Encoded headers parser

Fri Jul 25 06:21:48 CEST 2003

Junior,

Thanks for reporting the problem.  As you probably realize, parsing encoded 
headers is new and the proper lexer pattern is still being worked on.  My 
latest effort (below) handles your test case.  I've also tested it with 
approx 100 encoded subject lines that I found in my email archives and 
don't see anything bad (except for the decoding of iso-2022-jp).  Give it a 
try and let me know what problems you encounter.

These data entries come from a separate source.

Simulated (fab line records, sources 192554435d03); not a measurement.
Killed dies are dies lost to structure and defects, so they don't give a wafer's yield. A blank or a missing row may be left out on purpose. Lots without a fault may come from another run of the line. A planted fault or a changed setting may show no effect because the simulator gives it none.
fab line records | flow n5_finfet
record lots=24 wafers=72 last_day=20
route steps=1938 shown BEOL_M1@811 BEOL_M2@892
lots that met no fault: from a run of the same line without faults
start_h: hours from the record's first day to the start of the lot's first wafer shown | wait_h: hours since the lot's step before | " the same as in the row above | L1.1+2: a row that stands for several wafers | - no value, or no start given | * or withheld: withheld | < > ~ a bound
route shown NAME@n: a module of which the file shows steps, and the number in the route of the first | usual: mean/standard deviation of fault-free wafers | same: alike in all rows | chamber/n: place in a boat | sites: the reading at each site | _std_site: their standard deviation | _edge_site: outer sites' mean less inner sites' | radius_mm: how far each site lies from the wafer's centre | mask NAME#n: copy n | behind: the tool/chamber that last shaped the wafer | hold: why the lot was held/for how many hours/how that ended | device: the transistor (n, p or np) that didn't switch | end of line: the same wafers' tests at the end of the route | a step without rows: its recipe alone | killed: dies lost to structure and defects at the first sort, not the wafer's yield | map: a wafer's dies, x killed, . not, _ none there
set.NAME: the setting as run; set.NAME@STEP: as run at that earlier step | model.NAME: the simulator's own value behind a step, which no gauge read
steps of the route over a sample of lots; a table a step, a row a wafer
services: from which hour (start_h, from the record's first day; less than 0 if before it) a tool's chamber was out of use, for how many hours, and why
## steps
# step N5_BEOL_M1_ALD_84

--- lexer_v3.l  24 Jul 2003 20:48:51 -0000      1.40
+++ lexer_v3.l  25 Jul 2003 03:58:19 -0000
@@ -126,8 +126,7 @@

  TOKEN          {TOKENFRONT}{TOKENMID}{TOKENBACK}{1,70}

-B64_OR_QP      [0-9a-zA-Z\-\+\/\=_:]+
-ENCODED_TOKEN  {BOGOLEX_TOKEN}{0,60}=\?{ID}\?[bq]\?{B64_OR_QP}\?\=
+ENCODED_TOKEN  {BOGOLEX_TOKEN}{0,60}=\?{ID}\?[bq]\?[^[:blank:]]+\?\=

  DOLLARS                [0-9]+
  CENTS          [0-9]+

>Another question: will bogofilter ever support double tokens store
>(phrases)? It would improve accuracy, but you don't do it because the
>performance issue?

Current thought is to get bogofilter doing the best possible job with 
single tokens.  After that we can work on phrases.